- Daily Zen
The SEC finds itself in hot water as Twitterati tell the agency to watch its tone.
The SEC game show was supposed to be a prime source of infotainment but so far it has only outraged social media. On June 1, the SEC Office of Investor Education and Advocacy presented a campaign for “investor education” that will provide people with information on financial services using game-show scenarios.
“As technology evolves, we’re seeing a growing number of investors enter our financial markets,” said SEC Chair Gary Gensler. “With the growing access to markets, it’s as important as ever for investors to take time to educate themselves. I encourage investors to go to Investor.gov for accurate and unbiased investment information.”
The SEC game show was conceived with an aim to help people make informed financial decisions and avoid fraud. The campaign titled “Investomania” urges people to do their due diligence before trusting anyone with their hard-earned money.
The campaign features a 30-second TV spot, 15-second informational videos on crypto assets, margin calls, and guaranteed returns, and interactive quizzes, to educate viewers of all ages.
Two contestants and a host feature in the SEC funny game show. The host first asks the contestants to choose from six options on a game board. The board lists various options including stocks on margin, guaranteed returns, celebrity endorsements, FOMO, tulip bulbs, crypto to moon, stock tips from your uncle, meme stocks, and timing the market. After they select an option and invest, the video shows the consequences of their decision.

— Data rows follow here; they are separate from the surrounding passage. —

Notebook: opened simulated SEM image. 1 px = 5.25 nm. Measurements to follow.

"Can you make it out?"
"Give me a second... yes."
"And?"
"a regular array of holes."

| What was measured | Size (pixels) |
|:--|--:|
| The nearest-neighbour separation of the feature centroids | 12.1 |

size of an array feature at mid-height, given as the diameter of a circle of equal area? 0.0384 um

In case of a loss, the SEC urges people to do thorough research before making any investment-related decision.
Lori Schock, Director of the SEC’s Office of Investor Education and Advocacy reiterated the idea saying, “Investors are inundated with a lot of so-called ‘investment advice,’ and we encourage investors to outsmart the chatter by doing their own research and going to Investor.gov for information on how to avoid fraud and invest for their future.”
Other than the SEC game show, the agency has also released 15 second videos on crypto, easy money, and margins, which exhort the audience to do their own research and not to be swayed by celebrity endorsements or investor assurances.
In a written statement, the SEC revealed that “more than 40 million users have accessed Investor.gov since it launched in October 2009, and thousands of investors are testing their investing knowledge by taking a new quiz published each month on Investor.gov/quiz.”
The public service campaign has managed to incur the wrath of netizens who claim that the SEC mocks the very people it claims “to educate.” Outraged social media users gave vent to their emotions on Twitter, calling out the SEC for ridiculing people.
Former SEC branch chief Lisa Braganca took to Twitter to voice her displeasure with how Investomania has turned out. Her post stated, “Very disappointing to see SEC disparage investors in meme stocks as if they must have done it thoughtlessly – esp when @SECGOv permits most trading to take place in dark pools. How about a video about dark pools @GaryGensler? Or better yet, get trading into the open.” Meanwhile, other users joined the rallying cry thanking her for highlighting the issue with the videos. The thread soon picked up momentum with people of all ages applauding her courage for slamming the SEC game show and mentioning that she should take the helm.
Outraged social media users did not take kindly to the SEC’s explanation that they wanted to educate people in a fun, comedic manner. Dave Lauer did not mince words while conveying his feelings about the video saying, “this video series is absolutely awful. The SEC insults the same investors it is intended to educate and protect.”
Netizens questioned the SEC’s priorities as the SEC game show appears to make a mockery of unaware citizens rather than ignite an interest in how to invest properly.